GG23 Predictive Funding with the Omniacs.DAO
Our submission to the GG23 Predictive Funding Challenge leverages a high level embedding of the funded project pages and basic feature engineering in combination with standard best practices for modelling tabular data.
- Submission under “Omniacs.DAO” on CryptoPond with a score of 0.0425. (1st place at the time of writing)
Executive Summary
- We employed a careful yet simple feature engineering step that found a consistent set of features across both the test and training sets.
- We used a combination of features extracted from each project’s description on Gitcoin as transformed via a Nomic embedding representation.

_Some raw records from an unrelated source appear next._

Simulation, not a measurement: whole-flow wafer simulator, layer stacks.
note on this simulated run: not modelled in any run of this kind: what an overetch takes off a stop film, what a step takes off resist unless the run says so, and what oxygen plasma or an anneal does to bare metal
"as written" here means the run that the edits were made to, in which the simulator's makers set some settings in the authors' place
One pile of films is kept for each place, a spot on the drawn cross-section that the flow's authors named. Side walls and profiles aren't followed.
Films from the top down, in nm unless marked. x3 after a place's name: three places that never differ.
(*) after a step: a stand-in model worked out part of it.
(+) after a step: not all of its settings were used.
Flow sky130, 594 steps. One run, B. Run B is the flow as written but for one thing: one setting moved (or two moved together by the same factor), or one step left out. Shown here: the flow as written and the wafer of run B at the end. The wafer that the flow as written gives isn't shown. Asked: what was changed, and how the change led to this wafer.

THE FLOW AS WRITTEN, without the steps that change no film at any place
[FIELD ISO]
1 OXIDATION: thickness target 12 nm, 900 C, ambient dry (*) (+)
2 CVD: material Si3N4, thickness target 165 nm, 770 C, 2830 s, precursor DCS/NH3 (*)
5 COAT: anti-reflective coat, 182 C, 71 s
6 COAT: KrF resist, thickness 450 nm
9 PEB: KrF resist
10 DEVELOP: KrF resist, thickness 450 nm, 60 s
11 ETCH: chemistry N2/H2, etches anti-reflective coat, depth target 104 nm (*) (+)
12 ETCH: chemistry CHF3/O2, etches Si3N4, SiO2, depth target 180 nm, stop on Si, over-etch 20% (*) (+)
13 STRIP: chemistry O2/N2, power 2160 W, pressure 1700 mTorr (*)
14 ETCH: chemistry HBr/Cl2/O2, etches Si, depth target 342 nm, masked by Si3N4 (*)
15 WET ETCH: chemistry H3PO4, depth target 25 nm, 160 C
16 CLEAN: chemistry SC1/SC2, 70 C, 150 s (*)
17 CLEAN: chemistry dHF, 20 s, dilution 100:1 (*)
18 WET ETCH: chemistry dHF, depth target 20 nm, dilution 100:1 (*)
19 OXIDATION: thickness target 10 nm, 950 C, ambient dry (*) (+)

- These embeddings served as inputs into a grid search optimized gradient boosting machine to achieve a top score.
Approach
In a quick “cookbook” format, our approach to developing the model involved grabbing the data from the CryptoPond platform. We then had to solve the first problem, finding a consistent set of features across both the training and test sets so that, given a new project, we’d be able to estimate the amount of funding it would receive. Utilizing the updated project descriptions, (example here) we scraped then extracted a vectorization of the text using the nomic-embed-text:v1.5 embedding model. For projects with insufficient project descriptions, we either replaced it with information from its website or appended the readme of its repo. Given the time dependency between rounds within the training data, we opted for a simple mean aggregation where; for each project in the training set, we simply averaged the matching amount, the number of contributors and contribution amount across each round they participated in. This gave us 3 dependent variables we could potentially treat as responses. We then utilized a grid search to find the optimal hyperparameters for a standard gradient boosted model set to predict the percentage of the pool each project got per round. We then took this value, scaled it by the rounds they participated in and structured everything for submission.
Takeaways
-
Things Done Well
- Found a consistent set of features across the training and test set.
- Accounted for the time dependencies across rounds with simple averages.
- Completed everything in under 24 hours!
-
Things Needing Improvement
- More features that measured external popularity could have been included (Github Stars & Twitter followers).
- We could have reimplemented a version of the QF formula to apply to the ML predictions instead of using a model to estimate the amount of matching in addition to the amount of donations.